How do we train our self-moderators?

Over the past few months I have found myself voting to Leave Open many questions that someone else voted to close as not concrete. A case in point is this question. While this question could have been improved in a number of ways the code was complete and I felt there was almost enough text to explain it. The only thing that I thought was truly lacking in the text was that the calculator wasn't identified as infix, prefix or post-fix.

Why am I complaining about this? At least partially because of Peilonrayz's answer to this META question. I agree with several of the points raised in that answer.

Is there a clear set of definitions for when any Off-Topic reason for VTC should be used?

How do we train our self-moderators? Any one of us that passes 3000 points can Vote to Close, I feel that we need a resource that we can consult for all the VTC reasons. If it exists can someone please point it out.

• FWIW, "Is there a clear set of definitions for when any Off-Topic reason for VTC should be used?" I tried to clearly define our scope and rules, but it's a lot of effort and people seem to prefer faqs. I tried making an FAQ but my question wasn't well received either. – Peilonrayz Sep 11 '19 at 21:02

Use Comments and Chat

You could leave a comment challenging the VTC. This way, both OP and the community are aware of the pending VTC and your concerns about it. OP may react to reflect on their question, or person that voted could explain their reasons. Any discussion should then be taken to chat.
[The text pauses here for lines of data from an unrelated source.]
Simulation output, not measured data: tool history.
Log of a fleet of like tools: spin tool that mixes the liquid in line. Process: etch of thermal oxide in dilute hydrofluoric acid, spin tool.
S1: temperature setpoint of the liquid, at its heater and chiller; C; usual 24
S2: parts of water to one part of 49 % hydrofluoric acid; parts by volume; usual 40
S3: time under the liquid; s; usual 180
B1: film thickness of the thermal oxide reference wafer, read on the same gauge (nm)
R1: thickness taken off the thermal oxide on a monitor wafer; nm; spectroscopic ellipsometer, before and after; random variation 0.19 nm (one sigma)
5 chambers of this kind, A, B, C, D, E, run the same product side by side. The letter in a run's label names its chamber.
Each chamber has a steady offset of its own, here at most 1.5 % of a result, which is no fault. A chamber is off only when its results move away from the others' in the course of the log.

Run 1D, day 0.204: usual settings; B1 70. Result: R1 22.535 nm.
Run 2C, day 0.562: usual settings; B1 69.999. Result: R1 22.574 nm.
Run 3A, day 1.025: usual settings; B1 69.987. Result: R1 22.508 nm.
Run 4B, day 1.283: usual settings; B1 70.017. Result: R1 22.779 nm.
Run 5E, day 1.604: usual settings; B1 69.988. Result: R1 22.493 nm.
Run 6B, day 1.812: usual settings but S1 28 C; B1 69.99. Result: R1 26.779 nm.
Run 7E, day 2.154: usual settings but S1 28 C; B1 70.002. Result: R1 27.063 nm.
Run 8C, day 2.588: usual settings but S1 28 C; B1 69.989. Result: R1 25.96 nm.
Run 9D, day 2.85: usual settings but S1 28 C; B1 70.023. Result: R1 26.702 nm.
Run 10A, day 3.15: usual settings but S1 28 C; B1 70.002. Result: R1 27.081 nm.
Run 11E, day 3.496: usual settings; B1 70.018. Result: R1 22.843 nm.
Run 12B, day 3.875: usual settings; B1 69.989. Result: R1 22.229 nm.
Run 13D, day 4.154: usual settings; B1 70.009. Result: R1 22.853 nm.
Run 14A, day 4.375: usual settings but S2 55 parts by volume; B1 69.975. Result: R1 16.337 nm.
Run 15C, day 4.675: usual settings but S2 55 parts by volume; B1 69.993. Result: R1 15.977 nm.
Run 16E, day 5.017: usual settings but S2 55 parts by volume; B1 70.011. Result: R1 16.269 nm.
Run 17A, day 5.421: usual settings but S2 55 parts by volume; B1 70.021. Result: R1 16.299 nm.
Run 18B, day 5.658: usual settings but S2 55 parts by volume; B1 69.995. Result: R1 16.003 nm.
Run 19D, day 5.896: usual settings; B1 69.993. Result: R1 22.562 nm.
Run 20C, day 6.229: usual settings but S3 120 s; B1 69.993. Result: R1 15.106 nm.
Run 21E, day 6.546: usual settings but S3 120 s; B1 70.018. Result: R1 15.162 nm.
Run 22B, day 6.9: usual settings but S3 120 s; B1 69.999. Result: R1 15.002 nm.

• I'd rather not show our dirty laundry to new posters. Chat is an option. On those questions where I can provide a decent answer I vote the question up and provide an answer. – pacmaninbw Sep 1 '19 at 18:58
• Then I'd focus on having a clear checklist for reviewers when to VTC (like the first link). Maybe there's a more up-to-date list available somewhere? – dfhwze Sep 1 '19 at 19:01
• Personally, I'd not consider respectful disagreements on moderation "dirty laundry" – Vogel612 Sep 1 '19 at 19:01
• And if OP can be actively involved, it might facilitate further actions. However, in the question you linked, I also agree the question was perfectly on-topic. – dfhwze Sep 1 '19 at 19:03
• Leaving a comment helps with the rest of the reviewers, but it doesn't address the users who have already reviewed the item. – Mast Sep 2 '19 at 10:18

Nobody needs to be "trained".

The way that Stack Exchange works is through evolving consensus. Members do not have to share One True Understanding to participate in moderation activity; we are informed by precedent, but not bound by it.

Edit "borderline" posts

If you find a question that has a poor description but could easily be rescued, please dive in and improve it so the rest of the community can appreciate the value in the question. This is often enough to save a borderline question from closure.

Accept that closing helps protect the question

If changes are needed to the code, to provide the missing context for it to be reviewable, then closing is a useful protection against receiving answers. The rules of Code Review limit the edits that can be made to the code, specifically prohibiting any changes that can invalidate existing answers, so closing the question for a while allows the asker to complete the question's code.

Be proactive to reopen questions when the question is improved sufficiently to be reviewable (and make your own edits where appropriate to improve its standard).

I find there is nothing wrong with voting and nobody has to be educated.

Voting is subjective, that's why it's called voting. If it was objective then we wouldn't need to vote and bots could handle this alone.

Thus I think there is nothing we can do about it but to accept the opinion of other users who voted one way or the other. If a question gets closed anyway you can always vote to reopen it and we'll see whether the second chance will have any effect. The last resort option is of course when diamonds hammer a question open regardles of what the community thinks.

Comments help to make such decisions so I agree with @dfhwze.